About a week ago, I was teaching a data modeling class, and an attendee asked me to explain the concept of a data catalog.
Like a lot of hype-related terms in IT, there is more than one definition. However, I had recently read the book, The Data Catalog: Sherlock Holmes Data Sleuthing for Analytics by Bonnie K. O’Neil and Lowell Fryman.
This book provided a very clear and objective definition.
In addition to explaining the data catalog and all of the features available in data catalogs, this book also covers the current state of the industry. It is organized into three sections:
- Chapters 1 and 2 reveal the rationale for a data catalog and share how data scientists, data administrators, and curators fare with and without a data catalog.
- Chapters 3-10 present the many different types of data catalogs.
- Chapters 11 and 12 provide an extensive features’ list, current trends, and visions for the future.
Here is an excerpt from Chapter 1 (explaining the concept of a data catalog):
Organizations are drowning in data—it is overwhelming. The growth of data of all kinds is exponential, and surpassing an organization’s ability to manage it, let alone exploit it. Data offers the promise of many benefits, from profits to efficiency, but in order to realize these benefits, it must be understood and managed.
Enter the Data Catalog, which is an automated inventory of data assets, augmented (powered) by machine learning (ML). An asset is a highly valuable resource that merits management. Assets include money, real estate, and personnel, all of which contribute to the organization’s ability to perform its mission. Valuable assets must be tracked and managed. Data has universally been recognized in recent years as a valuable asset as well. It has great potential to maximize efficiency, pinpoint new opportunities, and report on the status of mission goals. However, as such, it requires management and tracking, just like other assets.

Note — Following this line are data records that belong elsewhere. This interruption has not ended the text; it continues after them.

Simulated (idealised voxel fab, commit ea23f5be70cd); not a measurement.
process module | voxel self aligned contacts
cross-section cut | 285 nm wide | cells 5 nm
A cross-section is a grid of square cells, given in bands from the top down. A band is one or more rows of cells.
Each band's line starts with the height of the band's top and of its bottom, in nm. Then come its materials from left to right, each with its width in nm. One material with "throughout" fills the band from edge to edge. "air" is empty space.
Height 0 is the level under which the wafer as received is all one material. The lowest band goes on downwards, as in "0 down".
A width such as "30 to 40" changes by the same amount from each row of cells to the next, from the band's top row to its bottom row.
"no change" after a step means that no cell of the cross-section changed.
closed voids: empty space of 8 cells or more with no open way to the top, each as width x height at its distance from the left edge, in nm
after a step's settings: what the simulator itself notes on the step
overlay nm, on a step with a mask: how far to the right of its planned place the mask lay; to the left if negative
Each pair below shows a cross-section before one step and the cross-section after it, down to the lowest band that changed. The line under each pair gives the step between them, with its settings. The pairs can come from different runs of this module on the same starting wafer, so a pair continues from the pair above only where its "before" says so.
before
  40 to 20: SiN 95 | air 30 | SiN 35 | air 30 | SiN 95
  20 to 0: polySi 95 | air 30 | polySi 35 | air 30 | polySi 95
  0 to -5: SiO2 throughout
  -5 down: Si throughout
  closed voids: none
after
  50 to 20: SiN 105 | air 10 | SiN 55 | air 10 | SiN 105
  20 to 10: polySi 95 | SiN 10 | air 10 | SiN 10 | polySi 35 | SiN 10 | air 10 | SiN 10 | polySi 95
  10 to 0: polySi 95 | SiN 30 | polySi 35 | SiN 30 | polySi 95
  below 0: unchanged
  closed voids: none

A data catalog is an inventory of data assets that enables users to discover and explore all the data sources available, enhancing their understanding of these sources, enabling collaboration with other users to enrich the quality of the assets, and achieving more value from the organization’s data.
A card catalog for data.
A data catalog is a reference for data very much like a card catalog works for library books. A card catalog helps readers select and locate the books that are potentially pertinent to a specific research endeavor. It provides lots of useful facts about books such as:
Author’s name(s)
Topic
Publication date
Publisher
Brief book description
Dewey Decimal classification number indicating its shelf location
An “Amazon-like” online catalog for data shopping.
The shopping experience can also be another great analogy for the data catalog. Imagine you are looking for a new book from your favorite author, such as the one in Figure 1-1
We are all familiar with Amazon’s “recommender engine,” which shows related items. Figure 1-2 shows what other customers buy together with your item.
The online catalog shows what customers also view when looking at this item, as shown in Figure 1-3. This is helpful because you might spot one of the author’s books that you might not have read.
The editorial reviews along with product details and a favorability ranking are shown in Figure 1-4.
The online sales catalog shown in Figure 1-5 features a summary of the reviews based on five stars and actual customer reviews.